Section 91 of Income Tax Act with Example
Countries With Which No Agreement Exists – Unilateral Agreements – Section 91 of Income Tax Act
i. Conditions for claiming relief u/s 91(1) of Income Tax Act : –
While India has double taxation avoidance agreement with many countries in the world, there may be certain countries, with which, India does not have a tax treaty, whether Limited or Comprehensive .
Where any income arises, to an Indian tax resident, in a country with which India does not have any DTAA, the question which arises is, if such assessee has paid tax in the foreign country, would the same income be taxed again in India ? The answer to this question lies in section 91 of the Income Tax Act, which provides relief from double taxation in such cases.

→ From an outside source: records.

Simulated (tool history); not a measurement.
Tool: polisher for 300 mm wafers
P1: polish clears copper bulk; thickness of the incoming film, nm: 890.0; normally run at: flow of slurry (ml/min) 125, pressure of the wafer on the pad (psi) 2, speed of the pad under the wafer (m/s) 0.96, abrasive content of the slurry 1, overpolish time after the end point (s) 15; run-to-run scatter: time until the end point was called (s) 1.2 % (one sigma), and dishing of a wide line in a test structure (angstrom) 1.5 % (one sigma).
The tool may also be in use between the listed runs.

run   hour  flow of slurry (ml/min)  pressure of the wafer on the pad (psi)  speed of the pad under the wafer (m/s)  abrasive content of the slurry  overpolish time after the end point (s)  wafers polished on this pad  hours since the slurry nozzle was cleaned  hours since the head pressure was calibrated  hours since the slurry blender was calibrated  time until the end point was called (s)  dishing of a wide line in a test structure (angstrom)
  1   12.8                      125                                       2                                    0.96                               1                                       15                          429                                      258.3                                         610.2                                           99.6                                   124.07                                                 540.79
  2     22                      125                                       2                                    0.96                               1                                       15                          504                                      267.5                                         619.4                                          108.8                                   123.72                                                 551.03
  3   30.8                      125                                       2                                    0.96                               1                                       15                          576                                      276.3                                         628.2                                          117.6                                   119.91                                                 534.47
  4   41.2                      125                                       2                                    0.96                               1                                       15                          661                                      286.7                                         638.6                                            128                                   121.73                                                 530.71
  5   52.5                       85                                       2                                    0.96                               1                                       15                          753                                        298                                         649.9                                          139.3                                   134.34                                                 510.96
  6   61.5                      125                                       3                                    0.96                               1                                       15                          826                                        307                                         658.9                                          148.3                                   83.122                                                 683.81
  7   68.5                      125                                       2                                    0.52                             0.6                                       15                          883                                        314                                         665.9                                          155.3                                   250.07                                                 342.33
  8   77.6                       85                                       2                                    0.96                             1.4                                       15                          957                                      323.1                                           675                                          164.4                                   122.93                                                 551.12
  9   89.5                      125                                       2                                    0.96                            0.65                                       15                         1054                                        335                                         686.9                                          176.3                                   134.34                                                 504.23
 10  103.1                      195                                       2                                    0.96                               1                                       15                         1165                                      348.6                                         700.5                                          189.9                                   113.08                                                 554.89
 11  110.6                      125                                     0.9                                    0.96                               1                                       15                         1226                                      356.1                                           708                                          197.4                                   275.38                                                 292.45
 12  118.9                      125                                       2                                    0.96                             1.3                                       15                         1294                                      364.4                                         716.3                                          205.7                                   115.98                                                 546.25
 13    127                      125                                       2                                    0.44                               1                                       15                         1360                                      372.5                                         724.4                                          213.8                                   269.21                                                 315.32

In such cases, the relief would be granted under Section 91, where all the following conditions are fulfilled . Failure to satisfy even one of these conditions would result in denial of the benefit under section 91. : –
- Residential status – India :- Assessee is a tax resident in India , during the relevant PY , in which the income is taxable in India .
- Income accrues or arises outside India :- Income accrues or arises to him outside India , and is not deemed to accrue or arise in India during the previous year. If the income is , deemed to accrue or arise in India during the previous year, it would be taxable under the provisions of the Income Tax Act. No benefit of section 91 would be given in such a case.
- Payment of tax overseas :- Assessee has been subjected to income-tax on such income in foreign country and has paid tax thereon in foreign country. This would imply, that if no tax paid in the Overseas jurisdiction, these provisions will not be applicable.
- No Indian DTAA :- India does not have any agreement for relief from double taxation with the country where income has accrued or arisen.
ii) Computation of Relief under section 91(1) of Income tax Act
Assessee shall be entitled to a DEDUCTION from the Indian income-tax payable as under : –
Where the tax rates in India are different from the tax rate in the other country
- A sum calculated on such doubly taxed income at the Indian rate of tax (i. e., average rate of income-tax) or the rate of tax in the said country, whichever is lower, or
Where the tax rates in India and other country are equal at the Indian rate of tax if both the rates are equal .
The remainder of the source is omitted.